Nisqually Tribe closes fishery following dismal chum returns



ON THE NISQUALLY RIVER, Wash. -- In an historic move, the Nisqually Tribe has shut down its chum salmon fishery several weeks before the season's end.

Tribal Council Member Willie Frank III said wild chum returns are so dire, the fishermen are forced to pull up their nets before the popular salmon fishing season really got underway.

"We're really in a crisis mode down here on the Nisqually," Frank said while steering his boat past empty buoys, where fishermen would typically be tending to nets. On the river bank lie abandoned nets, a sign of an abandoned fishing season.

Frank said when winter chum runs were plentiful, a day of fishing could yield 100 fish per boat.

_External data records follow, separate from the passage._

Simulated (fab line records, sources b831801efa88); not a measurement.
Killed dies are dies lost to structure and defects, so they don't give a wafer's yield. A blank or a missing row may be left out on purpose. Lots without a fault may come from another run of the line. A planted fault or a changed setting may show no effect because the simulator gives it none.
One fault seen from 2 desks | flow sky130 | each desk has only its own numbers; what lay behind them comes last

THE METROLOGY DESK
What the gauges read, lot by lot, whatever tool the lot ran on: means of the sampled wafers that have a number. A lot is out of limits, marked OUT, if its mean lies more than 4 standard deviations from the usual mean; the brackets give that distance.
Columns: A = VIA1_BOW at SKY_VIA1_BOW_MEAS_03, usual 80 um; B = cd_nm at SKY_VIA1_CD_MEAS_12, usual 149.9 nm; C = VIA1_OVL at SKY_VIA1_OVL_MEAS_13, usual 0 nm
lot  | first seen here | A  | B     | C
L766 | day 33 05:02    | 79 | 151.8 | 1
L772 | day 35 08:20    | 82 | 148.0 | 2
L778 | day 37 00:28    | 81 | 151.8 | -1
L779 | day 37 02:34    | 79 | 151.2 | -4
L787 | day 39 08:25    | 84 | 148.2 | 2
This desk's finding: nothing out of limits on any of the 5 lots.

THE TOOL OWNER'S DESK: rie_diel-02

"The numbers we got back Sunday, we caught 39 fish total between almost 40 fishermen," Frank said. "That's unheard of here on the Nisqually. We've never had that happen before."

He said it's the second time in five years they've closed this early in the season, which is meant to stretch well into January. Before 2015, it was never, he said.

"It's hard to tell your fishermen that you can't fish," Frank said. He believes there's no other choice. "I don't want to be that generation that catches the last salmon."

Frank's father, environmental and civil rights champion Billy Frank Jr., fought for the tribe's fishing rights decades ago. Today, his son fights to hang on to what's left.

By closing the fishery, the tribe is allowing what little salmon there is to swim upstream to spawn in hopes that future runs will be more bountiful because of it.

"Being on this river for me is like going to church," he said. "Being able to set that net and exercise our treaty right is something I want to be able to do for the rest of my life."

As he looks to future generations, tough calls like shutting down fishing can help for a little, but it will take big changes to save a river for a lifetime.

Low chum returns do not just plague the Nisqually. Back in late October, the state was forced to close non-treaty commercial fisheries in the South Sound because chum returns were so low, less than half of what was forecast. The state also closed Hood Canal non-treaty commercial fisheries in early November.